Playing to win today or developing your players?

You might have seen my recent post about an experienced coach telling my daughter’s U13 team some risk-averse nonsense. Well, let’s see what Neymar’s dad would have thought about that:

According to his dad a key moment in Neymar’s life was when he terribly mishit a shot with his left foot and his coach then told him to always use his right foot in the future. But Neymar’s dad, with respect, disagreed:

“Son, you should kick with the foot next to the ball, whichever it is. Don’t be afraid to use your weak foot. Use it once, twice, three times, until the weak foot is not weak anymore. Until you feel it’s strong.”

Thereafter, he spoke to his coach Betinho who understood and started doing the same with his other youngsters.

“I would make him practice all the time with his left foot. I would show him that if an opponent comes at you from one side it is much easier if you are comfortable on the other side. He would always ask me how he could be better and I would tell him to use his left foot.”

The use of his left foot helped Neymar improve exponentially. In the short term the improvements are seemingly small, yet in the long term fundamental ones.

(Click here for source).

Lifelong player and student of the beautiful game in Germany, England, and USA. Volunteer futsal coach and USSF referee.

4 thoughts on “Playing to win today or developing your players?

  1. I recently wrote about the need to focus on both as a coach. Winning each game is important to the kids so you should be doing everything in your coaching power to put them in the best position to win each game. Yet, overall won-loss records are irrelevant at the younger ages where player development trumps winning every time.

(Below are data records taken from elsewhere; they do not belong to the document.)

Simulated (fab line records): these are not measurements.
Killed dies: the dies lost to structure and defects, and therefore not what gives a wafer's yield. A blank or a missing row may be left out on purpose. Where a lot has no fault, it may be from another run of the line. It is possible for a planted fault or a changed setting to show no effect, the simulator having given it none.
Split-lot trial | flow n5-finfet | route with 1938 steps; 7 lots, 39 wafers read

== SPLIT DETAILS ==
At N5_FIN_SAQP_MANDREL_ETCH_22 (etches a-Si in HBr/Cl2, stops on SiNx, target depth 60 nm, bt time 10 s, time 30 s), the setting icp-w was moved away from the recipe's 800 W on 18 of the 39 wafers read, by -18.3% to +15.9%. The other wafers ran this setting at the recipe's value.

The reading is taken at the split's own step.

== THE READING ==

    As a baseball coach, I am always happy to see a young player try to execute the right play even if they fail because it means I am putting them in the best position to win and wins will follow for sure.

    As a soccer dad, my proudest moments this season were the goals my son (9U) scored with his left foot (his off-foot) not so much because he scored but because he recognized the need to use his left foot in those situations. The goals were gravy.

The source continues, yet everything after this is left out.